Jesuit Father Pier Blet, together with Jesuits Angelo Martini, Burkhart Schneider and Robert A. Graham, is co-editor of the 12-volume work Acts and Documents of the Holy See During the Second World War.

Asked about accusations about Pope Pius XII in March 1998, Pope John Paul II responded, “A sufficient answer has already been given; just read Father Blet's book.”

The book is a collection of all the material on the subject stored in the Vatican's secret archives, opened for the project by order of Pope Paul VI.

Father Blet spoke with the ZENIT news agency about the newest allegations made against Pius XII.

ZENIT: What is your assessment of John Cornwell's book?

Father Blet: Cornwell's book is very confusing. It's not really a historical analysis. There are no documents to back up his theories. Pius XII is charged with very serious accusations, without any real proof.

According to Cornwell, Pope Pius XII actually facilitated Hitler's rise to power because, by signing the concordat between the Holy See and Germany, he accepted the dissolution of the Central Party, which effectively removed any opposition to the Nazi's rise to power.

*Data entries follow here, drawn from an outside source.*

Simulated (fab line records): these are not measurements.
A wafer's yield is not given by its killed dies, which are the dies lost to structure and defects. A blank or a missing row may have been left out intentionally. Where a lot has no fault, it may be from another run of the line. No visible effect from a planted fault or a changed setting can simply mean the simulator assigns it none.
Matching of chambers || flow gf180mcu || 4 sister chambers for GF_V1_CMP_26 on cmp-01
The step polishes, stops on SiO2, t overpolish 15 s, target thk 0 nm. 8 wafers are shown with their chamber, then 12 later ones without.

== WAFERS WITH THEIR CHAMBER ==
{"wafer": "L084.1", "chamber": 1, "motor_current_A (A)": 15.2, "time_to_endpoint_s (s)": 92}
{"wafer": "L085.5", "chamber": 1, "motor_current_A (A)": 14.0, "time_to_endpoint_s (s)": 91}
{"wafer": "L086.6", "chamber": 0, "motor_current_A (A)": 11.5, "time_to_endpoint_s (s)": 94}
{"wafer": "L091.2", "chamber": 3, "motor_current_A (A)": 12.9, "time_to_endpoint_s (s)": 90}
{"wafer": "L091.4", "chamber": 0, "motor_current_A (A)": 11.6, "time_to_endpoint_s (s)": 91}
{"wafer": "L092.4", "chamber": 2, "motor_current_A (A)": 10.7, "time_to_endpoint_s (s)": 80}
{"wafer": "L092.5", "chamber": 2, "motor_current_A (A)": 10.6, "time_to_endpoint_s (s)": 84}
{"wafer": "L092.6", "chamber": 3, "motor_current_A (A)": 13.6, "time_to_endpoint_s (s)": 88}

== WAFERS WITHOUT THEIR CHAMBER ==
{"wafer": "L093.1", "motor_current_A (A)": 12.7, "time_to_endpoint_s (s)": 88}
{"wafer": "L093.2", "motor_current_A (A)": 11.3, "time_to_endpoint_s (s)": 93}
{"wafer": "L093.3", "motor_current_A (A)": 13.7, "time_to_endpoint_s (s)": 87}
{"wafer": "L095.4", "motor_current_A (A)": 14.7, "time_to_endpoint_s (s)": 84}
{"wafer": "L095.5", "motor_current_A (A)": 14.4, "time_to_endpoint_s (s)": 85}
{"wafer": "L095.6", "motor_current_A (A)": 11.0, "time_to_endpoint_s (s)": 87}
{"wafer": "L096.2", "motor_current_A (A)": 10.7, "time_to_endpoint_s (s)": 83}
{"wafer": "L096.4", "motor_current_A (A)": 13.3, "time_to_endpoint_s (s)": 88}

Beside the fact that at the time Pius XI was Pope, and he was the person responsible for signing that document, there is no proof to support that theory. In fact, it seems that [Cardinal Eugenio] Pacelli [who would become Pius XII] was very much against the decision of the German Catholics to dissolve the Central Party. To base the accusations against Pacelli as a supporter of Nazism on this “hypothesis” seems to me, quite frankly, exaggerated.

And what about the signing of the concordat with the Third Reich?

What else could have been done to protect the Church in Germany? Refusing to sign the concordat with the Nazis would have meant abandoning Catholics into the hands of the new [political] power and there would have been no possible line of defense.

The Holy See was not naive regarding Hitler's regime. Referring to the concordat, Pacelli once confided: “I just hope they don't violate all the clauses at the same time.”

Cornwell claims that Pacelli was anti-Semitic.

Regarding the relationship between Pius XII and the Jews, there is a great deal that the British author ignores. He only quotes the negative documents against Pius XII while systematically avoids mentioning the numerous messages of thanks from many Jews saved by the Church.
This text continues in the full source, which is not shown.